Gaffoglio Family Metalcrafters Inc. used to be a body shop,the kind where you’d take a Ferrari to get its top chopped off.
Thirty years later, the Fountain Valley company, known as Metalcrafters, makes prototypes of planes, trains and automobiles, but mostly autos.
Auto designers come up with ideas for cars and then hire Metalcrafters to turn them into working vehicles at its 130,000-square-foot factory.
Automakers then promote the prototypes at auto shows, hoping to create enough interest to possibly mass produce a version of the vehicles.
Metalcrafters works with the design arms of big automakers, such as Toyota Motor Corp.’s Calty Design Research Inc. in Newport Beach and Mitsubishi Motors North America Inc.’s design center in Cypress. It also works with independent design shops including Foose Design Inc. in Huntington Beach.
The company does some custom work.
It stretched Shaquille O’Neal’s Lamborghini by a foot so that he could sit comfortably.
Metalcrafters also built the body and made the glass for Jay Leno’s biodiesel EcoJet car.
The EcoJet is a collaboration between Leno, who came up with the idea, and General Motors Advanced Design Studio in North Hollywood.
Metalcrafters builds about five to eight concept autos a year from the ground up, including interiors. The engines and transmissions come from suppliers.

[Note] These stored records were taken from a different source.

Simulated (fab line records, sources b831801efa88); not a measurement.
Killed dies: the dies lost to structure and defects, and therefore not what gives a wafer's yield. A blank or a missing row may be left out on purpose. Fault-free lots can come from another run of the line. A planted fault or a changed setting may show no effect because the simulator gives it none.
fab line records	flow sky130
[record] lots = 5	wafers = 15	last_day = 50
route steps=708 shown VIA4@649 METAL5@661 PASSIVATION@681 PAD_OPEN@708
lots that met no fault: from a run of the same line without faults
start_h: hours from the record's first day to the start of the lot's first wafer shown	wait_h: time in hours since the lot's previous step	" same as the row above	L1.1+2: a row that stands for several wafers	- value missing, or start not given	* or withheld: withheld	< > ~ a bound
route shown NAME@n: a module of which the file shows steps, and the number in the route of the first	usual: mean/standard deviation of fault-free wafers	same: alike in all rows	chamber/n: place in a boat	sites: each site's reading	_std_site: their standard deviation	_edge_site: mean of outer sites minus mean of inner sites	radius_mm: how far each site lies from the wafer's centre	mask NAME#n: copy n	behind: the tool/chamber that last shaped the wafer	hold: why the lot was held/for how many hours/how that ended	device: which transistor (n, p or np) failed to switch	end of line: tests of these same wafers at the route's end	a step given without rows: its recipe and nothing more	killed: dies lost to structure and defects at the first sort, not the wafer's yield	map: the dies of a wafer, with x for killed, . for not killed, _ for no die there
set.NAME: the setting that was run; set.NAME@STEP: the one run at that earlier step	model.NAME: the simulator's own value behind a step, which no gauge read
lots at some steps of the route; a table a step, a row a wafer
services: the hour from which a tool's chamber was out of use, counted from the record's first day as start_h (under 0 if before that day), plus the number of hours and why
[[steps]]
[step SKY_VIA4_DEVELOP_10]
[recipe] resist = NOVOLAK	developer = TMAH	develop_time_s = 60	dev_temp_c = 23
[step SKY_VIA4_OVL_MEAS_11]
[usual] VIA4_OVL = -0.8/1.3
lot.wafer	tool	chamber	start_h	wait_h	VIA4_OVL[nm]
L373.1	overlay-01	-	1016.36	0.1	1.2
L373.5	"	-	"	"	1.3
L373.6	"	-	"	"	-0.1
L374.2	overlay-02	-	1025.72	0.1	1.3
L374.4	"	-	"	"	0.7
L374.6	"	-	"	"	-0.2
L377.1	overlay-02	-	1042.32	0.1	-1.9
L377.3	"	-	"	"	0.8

The company’s glass shop cranks out about 20,000 to 30,000 pieces a year for the windows of cars, planes and trains.
150 Workers
Metalcrafters employs about 150 people, most of whom work in the factory. The company doesn’t disclose sales.
Chief Executive George Gaffoglio and his father, John Gaffoglio, founded Metalcrafters in 1979 in Santa Ana.
“The family trade is shaping metal by hand, not that we do too much of that these days,” George Gaffoglio said.
The company now has giant, million-dollar machines carving and shaping metal.
Brother Ruben Gaffoglio, Metalcrafters’ president, helps his brother run the company. Michael Alexander is chief operations officer and part owner. One of George Gaffoglio’s five children also is involved in the family business.
Argentina
George Gaffoglio and his father hail from Argentina. The senior Gaffoglio, now retired in Buenos Aries, started shaping metal as a teen.
“His dream was to come to the U.S.,” George Gaffoglio said. “One day he packed up the whole family and moved to California.”
His father didn’t know anyone when he arrived here with his family in tow. George Gaffoglio said his dad is a visionary with a lot of street smarts.
“The old man is still kind of crazy, very talented,” he said.
As a teen, George Gaffoglio worked with his father at auto body shops in Los Angeles and Orange County. They worked for about four years in shops owned by others before opening their own. Neither George Gaffoglio nor his brother finished high school.
George Gaffoglio calls himself a hands-on manager, involved in the research and development aspects of the business and monitoring quality. All of management is hands-on, he said.
One of Metalcrafters’ first projects was the Chrysler K-car. It built six K-cars, which became the basis for the Dodge Aries, Plymouth Reliant and others. The K-car, developed in the 1980s, is credited with helping Chrysler LLC’s then-chairman Lee Iacocca rescue the company from bankruptcy.
One of Metalcrafters’ latest projects is the Scorpion. It’s building a prototype for Ronn Motor Co., a custom automaker in Texas.
The Scorpion is a luxury sportscar with a hybrid engine.
The car is billed as a green version of a Lamborghini or a Ferrari.
“I kind of wanted to help change the world today, my little bit,” said Ronn Maxwell, chief executive of Ronn Motor. “I still want to make cool cars. I still want to make fast cars. But I want to do it more responsibly.”
The Scorpion is expected to sell for $150,000 with a limited edition going for $250,000. About 10 people have put down deposits on the car, Maxwell said.
Maxwell called on Metalcrafters to get the car made.
“I don’t think there’s anyone else who can do what they do,” he said. “I asked them to do something short of a miracle.”
There was a three-month deadline to get the car ready for the Specialty Equipment Marketing Association automotive trade show in Las Vegas starting Nov. 4, according to Maxwell.
George Gaffoglio said his company usually gets projects on short notice with quick turnaround times.
“That’s what we specialize in,” he said. “They say jump and I say how high.”